Tolstoy understands perfectly the tendency for humans to seek explanation where none in particular actually exists.
“History is the fiction we invent to persuade ourselves that events are knoweable and that life has order and direction” – Bill Watterson, creator of Calvin and Hobbes
From Tolstoy’s ‘War and Peace’:
“In historical writings about the year 1812, French authors like very much to speak of how Napoleon sensed the danger of extending his line, how he sought a battle, how his marshals advised him to stop at Smolensk, and to bring forth other similar arguments to prove that even then the danger of the campaign was supposedly understood; and Russian like still more to speak of how from the beginning of the campaign there existed a Scythian war plan of luring Napoleon into the depths of Russia, and one ascribes this plan to Pfuel, another to some Frenchman, another to Toll, another to emperor Alexander himself, pointing to reports, projects and letters that indeed contain hints at such a way of action. But all these hints at foreseeing of what happened, both on the part of the French and on the part of the Russians, are now put forward only because events justified them. If the events had not occurred, those hints would have been forgotten, as thousands and millions of contrary hints and suppositions that were current then, but turned out to be incorrect, are now forgotten. There are always so many suppositions about the outcome of every event which takes place that, however it ends, people will always be found to say, “I said back then that it would be like this,” quite forgetting that among the numberless suppositions, there were some that were completely contrary. The suppositions about Napoleon’s awareness of the danger of extending his line and, on the Russian side, about luring the enemy into the depths of Russia, obviously belong to this category.” (italics are mine)

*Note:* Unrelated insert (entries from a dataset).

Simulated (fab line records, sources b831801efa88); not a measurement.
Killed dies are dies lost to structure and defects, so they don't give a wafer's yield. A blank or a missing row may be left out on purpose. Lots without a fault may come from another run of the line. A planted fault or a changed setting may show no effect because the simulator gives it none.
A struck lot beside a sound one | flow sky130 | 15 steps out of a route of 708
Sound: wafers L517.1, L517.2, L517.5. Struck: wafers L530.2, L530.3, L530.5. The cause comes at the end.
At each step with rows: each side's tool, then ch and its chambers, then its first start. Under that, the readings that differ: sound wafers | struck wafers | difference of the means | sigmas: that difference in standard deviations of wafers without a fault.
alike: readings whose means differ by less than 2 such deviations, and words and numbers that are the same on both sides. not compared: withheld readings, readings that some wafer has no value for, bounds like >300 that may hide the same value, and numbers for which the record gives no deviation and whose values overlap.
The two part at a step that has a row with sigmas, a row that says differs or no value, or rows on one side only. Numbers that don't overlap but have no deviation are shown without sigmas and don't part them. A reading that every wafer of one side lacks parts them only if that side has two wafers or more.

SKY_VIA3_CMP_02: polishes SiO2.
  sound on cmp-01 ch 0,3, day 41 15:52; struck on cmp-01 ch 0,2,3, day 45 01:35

It’s incredible that 140 years ago, a man could so aptly describe this natural tendency (the survivorship bias http://en.wikipedia.org/wiki/Survivorship_bias
being part) that has now been documented so well. Though it has a disheartening side. It is apparent that it is very hard to learn the lessons provided by this; that chaos can and does rule so much of human life and that explanations of complex environments are often proximate or simply wrong. It certainly happens in business all the time especially when critics spew every supposition that comes to mind when presented with a new business and whether or not it will fail.
Ours is a race of patterns seekers and when presented with random data points, will usually think something is there.